By Ryan Fleming
Unfortunately I didn’t get to see it live, but thankfully I wasn’t at a pub, like The Banshee, which columnist Kevin Cullen of the Boston Globe describes in his article. I did, though, watch the second leg of the Ireland, France World Cup Qualifier match in it’s entirety on the internet earlier this week.
So, yes, I’ve seen the handball that French great Thierry Henry so undoubtedly committed, which in turn lead to William Gallas’ header, putting the France side even on the scoreboard, but ahead 2-1 on aggregate. Watching it over and over again, not cause I’m a fan of France, but an Irish supporter, one has to wonder if Henry is really to blame.
Can we really point fingers to a player who has been a class act his entire career? Thierry donated money to AIDS research and is a promoter of the Stand Up Speak Up, anti-racism campaign. The two-time FIFA Player of the Year’s simple act of reflex, albeit being an all-important one, was an action that millions of us would have done, like Henry, without even thinking about it.

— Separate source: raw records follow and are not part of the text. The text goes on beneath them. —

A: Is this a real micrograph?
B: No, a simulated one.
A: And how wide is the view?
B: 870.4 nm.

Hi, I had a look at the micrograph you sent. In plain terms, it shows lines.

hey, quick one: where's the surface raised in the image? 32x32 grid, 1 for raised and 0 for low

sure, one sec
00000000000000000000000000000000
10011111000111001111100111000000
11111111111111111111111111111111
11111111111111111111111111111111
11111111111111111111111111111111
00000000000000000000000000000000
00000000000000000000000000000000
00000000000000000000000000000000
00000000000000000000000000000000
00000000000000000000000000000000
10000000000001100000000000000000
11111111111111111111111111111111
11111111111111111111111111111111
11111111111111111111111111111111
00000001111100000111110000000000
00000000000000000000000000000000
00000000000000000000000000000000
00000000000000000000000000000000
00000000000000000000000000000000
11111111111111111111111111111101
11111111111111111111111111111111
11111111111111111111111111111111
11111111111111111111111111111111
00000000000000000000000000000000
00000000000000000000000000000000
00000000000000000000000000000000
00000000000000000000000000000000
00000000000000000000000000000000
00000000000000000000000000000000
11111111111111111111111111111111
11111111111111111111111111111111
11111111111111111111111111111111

With the ball moving from his right-to-left, almost seemingly headed out-of-bounds, Henry, probably unconsciously stuck out his left hand to stop the ball and drop it at his feet. The rest is history, but the Irish, until earlier today, were hoping to erase that. The Football Association of Ireland wrote a formal petition to FIFA expressing their desire to have the game replayed. It’s a rarity, but it has happened before.
The thin line of optimism that the FAI had was dissipated today when FIFA made a statement declaring that “the result of the match cannot be changed and the match cannot be replayed. As is clearly mentioned in the Laws of the Game, during matches, decisions are taken by the referee and these decisions are final.”
After the match Henry apologized, but then turned the blame on someone who probably deserved most, if not all of it, the referee.
Swedish referee, Martin Hansson, missed the call and gave the boys in green their undeserved ticket back home. Swedish newspapers also mentioned the miss call and expressed their sympathy for Ireland and how the match ended.
One has to question the neglect of replays in matches. FIFA continues to neglect the topic even in crucial international competitions like the World Cup or even Champions League bouts. The question then arises how many times do incidents like this have to happen– dreams crushed and tensions created–until that terribly tedious, strenuous task of looking at a video replay to make things right finally get its place in soccer.
Editor’s Note: Since this column has been written Thierry Henry has come out and stated that he would like there to be a replay of the match. And Roy Keane has stated that Ireland supporters must get over the result and the penalty because the chance should have never occurred if the Irish had played proper defense in the penalty area.